I’m very happy to be attending the Chico Portfolio Review, organized by the Charcoal Photo Book, next week. While working on For I Shall Already Have Forgotten You, I understood that It was important to have the material seen and shared by as many people as possible before its final production.
Although I’m still looking for a home to publish the book, I’m sure that the reviewers would provide a lot of valuable feedback.
For I Shall Already Have Forgotten You is a photobook that works as a visual elegy. The entire process started in 2016, when a small Trailer Home Community a few blocks away from my home got sold to a real estate development. Since then, I started looking and paying more attention to the real estate developments around the South Florida Mobile Home Communities. The photography, the editing, and the research took another 5 years from that initial event. It also took a while before I could understand what was my take on this and how things worked with one another.

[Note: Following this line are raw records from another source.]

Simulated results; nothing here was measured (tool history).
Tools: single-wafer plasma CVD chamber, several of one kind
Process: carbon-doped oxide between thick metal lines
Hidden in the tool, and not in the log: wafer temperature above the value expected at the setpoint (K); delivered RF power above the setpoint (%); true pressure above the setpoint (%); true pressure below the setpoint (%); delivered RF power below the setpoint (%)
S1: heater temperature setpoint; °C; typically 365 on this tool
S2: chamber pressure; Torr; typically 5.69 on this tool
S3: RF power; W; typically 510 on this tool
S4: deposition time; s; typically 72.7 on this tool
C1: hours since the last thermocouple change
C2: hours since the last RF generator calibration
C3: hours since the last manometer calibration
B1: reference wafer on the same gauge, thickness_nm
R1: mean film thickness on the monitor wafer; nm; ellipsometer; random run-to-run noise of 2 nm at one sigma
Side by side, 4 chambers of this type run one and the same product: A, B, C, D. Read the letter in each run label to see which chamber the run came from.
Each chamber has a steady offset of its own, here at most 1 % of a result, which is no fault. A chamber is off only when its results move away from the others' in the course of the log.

For I Shall Already Have Forgotten You moves across the timeline. It goes to the past, present, and future while juxtaposing glimpses of these communities.
The project revolves around the concept of displacement. That has been a very important personal issue for me. You can say that it’s omnipresent throughout my work. There are many examples of displacement across the country and the world. I can attempt to say that the book describes an economic reality that everyone is exposed to, yet nobody is attempting to address.
Documenting these communities through photographs was an important aspect of the entire process. It allowed me to slow down these rapid urban changes while trying to understand what these fluctuations really mean. Without it, they might be no recollection of what once was.